Production from high temperature gas wells is strongly related to effective fracture length. Previous literature has described the importance of degrading gelling agents to very low molecular weights in order to minimize mobility ratio differences between the fracturing fluid and gas during cleanup, so that viscous fingering and channeling do not leave large unproductive areas in the propped fractures. However, degraded guar-based fluids at high temperature tend to form insoluble fragments as the backbone is reduced to low molecular weights. The problem in maximizing cleanup and effective frac length is then one of degrading the guar sufficiently so that viscous fingering is minimized while preventing the formation of insoluble material. Recent analysis of flowback from gas wells indicates that channeling is indeed a problem.
This paper presents laboratory data of degraded fracturing fluids at temperatures above 180 F using laboratory fracture conductivity results and residual polymer analysis. Field data is presented which indicate current trends in polymer cleanup at these temperatures.
The success of a fracturing operation ultimately depends on the cumulative production increase resulting from the treatment. The chemistry of the fracturing fluid which is utilized in high temperature gas wells and the physical processes during the multiphase flow cleanup determine the fracture area from which production will occur.

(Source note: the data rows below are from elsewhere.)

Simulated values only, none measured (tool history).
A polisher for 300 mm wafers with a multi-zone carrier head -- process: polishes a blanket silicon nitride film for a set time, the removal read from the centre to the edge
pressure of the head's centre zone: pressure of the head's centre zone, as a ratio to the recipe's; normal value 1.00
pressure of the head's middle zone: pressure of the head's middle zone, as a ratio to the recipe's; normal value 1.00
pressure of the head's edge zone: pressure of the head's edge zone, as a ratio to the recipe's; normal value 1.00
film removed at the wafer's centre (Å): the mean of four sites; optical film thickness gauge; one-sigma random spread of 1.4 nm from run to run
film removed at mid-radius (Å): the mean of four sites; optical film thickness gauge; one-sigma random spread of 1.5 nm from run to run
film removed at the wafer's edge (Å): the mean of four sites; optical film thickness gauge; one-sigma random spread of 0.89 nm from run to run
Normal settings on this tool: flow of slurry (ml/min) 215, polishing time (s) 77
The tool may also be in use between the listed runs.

To provide the industry better fracture stimulation at lower cost, an improved understanding of guar/breaker interactions and the flow processes which occur at high temperatures is needed. Recent work by Pope et al and Penny and Jin have given insight into the impact of gel concentration, multiphase flow and viscous fingering on cleanup of fracturing fluids in gas wells. In a field flowback study by Pope et al, a relationship was suggested between gas production and fracturing fluid polymer returned from the well. Concurrent with this field study, laboratory work was being completed which defined the relationship between polymer mass remaining in the proppant pack and loss of pack porosity. This paper will illustrate these results.
Permeability reduction in a proppant pack is the result of a reduction of pack porosity. Factors such as viscous fingering, fines generated by proppant crushing and polymer residue from fracturing fluids can physically occupy pore spaces in the proppant pack, thus reducing its porosity and permeability. The effect of viscous fingering on fracture conductivity damage was discussed in reference 1 for the temperature range of 125-175 F. Other factors in addition to purely viscous effects become important in conductivity damage at higher temperatures. For example, the intrinsic viscosity of a guar molecule has been found to decrease with increasing temperature indicating the polymer is becoming less soluble. This hydrophobic property of the polymer will tend to make the molecules conglomerate together, especially after they are broken down into fragments by chemical breakers or hydrolysis by temperature. This aggregation may increase their ability to block pore spaces in the proppant pack or more importantly, pore throat spaces. Blocking a pore throat will essentially remove the corresponding pore volume from availability for flow. Therefore, the resulting aggregates may block an effective volume to flow that is much larger than the volume which they physically occupy. In order to maximize retained permeability, it is necessary to either prevent the aggregates from forming or mobilize them once they have formed.